If the youth is so charged, it will mark the first criminal libel case in Utah history involving the Internet, and one of the first anywhere.
His father told reporters his son was fighting back against hostile peers. "For him, it was just a tit-for-tat thing. Everything he has done up to this point was in retaliation for what other kids did, stuff that was just as vulgar and just as hurtful. For me, the question isn't whether [my son] is going to be held accountable. It's whether the others are going to be held to the same standard."
Not likely. In 21st Century America, harassment and cruelty are fine as long as you don't do it on a computer.
The Net is raising new questions not only about copyright, but about the limits of speech and commentary in cyberspace -- a culture in which the First Amendment sometimes seems almost timid, perhaps even inadequate. It also focuses more attention on epidemic Net hostility and cruelty, against which some people may begin to take formal action. Public net postings are frequently vicious, and sometimes anonymous posters traditionally bear no responsibility for the the wantonly stupid things they sometimes say. In the context of all the other conflicts over the movement of intellectual property and speech online, some sort of legal response seems almost inevitable.

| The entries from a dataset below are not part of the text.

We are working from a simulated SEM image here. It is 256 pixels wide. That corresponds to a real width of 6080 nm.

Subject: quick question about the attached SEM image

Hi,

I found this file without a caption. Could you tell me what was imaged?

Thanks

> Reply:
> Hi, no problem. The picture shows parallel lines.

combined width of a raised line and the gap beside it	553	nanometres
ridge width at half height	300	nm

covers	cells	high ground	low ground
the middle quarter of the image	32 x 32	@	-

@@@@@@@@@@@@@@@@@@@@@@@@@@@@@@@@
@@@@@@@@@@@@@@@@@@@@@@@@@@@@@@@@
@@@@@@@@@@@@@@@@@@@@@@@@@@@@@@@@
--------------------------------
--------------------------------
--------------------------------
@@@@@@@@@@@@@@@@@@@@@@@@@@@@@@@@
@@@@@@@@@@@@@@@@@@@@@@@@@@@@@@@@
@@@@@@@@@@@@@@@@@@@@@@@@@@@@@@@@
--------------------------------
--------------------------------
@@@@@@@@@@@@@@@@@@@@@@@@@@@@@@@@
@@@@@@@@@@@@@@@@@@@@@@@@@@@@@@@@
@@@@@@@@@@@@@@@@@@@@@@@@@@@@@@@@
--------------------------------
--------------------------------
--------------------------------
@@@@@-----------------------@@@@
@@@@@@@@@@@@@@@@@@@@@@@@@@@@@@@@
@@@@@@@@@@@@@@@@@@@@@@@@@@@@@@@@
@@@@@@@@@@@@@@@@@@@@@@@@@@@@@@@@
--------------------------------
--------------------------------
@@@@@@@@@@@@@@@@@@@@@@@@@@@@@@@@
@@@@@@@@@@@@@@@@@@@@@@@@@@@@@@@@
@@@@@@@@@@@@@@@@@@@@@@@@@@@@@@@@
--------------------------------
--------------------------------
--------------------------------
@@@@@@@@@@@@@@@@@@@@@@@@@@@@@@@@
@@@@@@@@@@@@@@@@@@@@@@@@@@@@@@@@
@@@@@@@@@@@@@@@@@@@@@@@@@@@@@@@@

In the overall context of personal and commercial Net traffic, assaultive comments are rare. Hardly any result in actual physical harm. But as the Utah incident demonstrates, that doesn't mean they're inconsequential. The anonymous Utah Web site was vulgar and offensive, but compared to many public flames, only tepid. Flaming is obnoxious -- most of it is profoundly inane -- but the idea that it's libelous has lots of implications for life online. And none of them are good.
Questions of online responsibility for words are difficult. Anonymity is easy on the Net, and it's often impossible to know if comments online, no matter how shocking, are true or false. Vicious postings can be more damaging than the face-to-face-kind. They can be rapidly disseminated and accessed by countless numbers of people instantly.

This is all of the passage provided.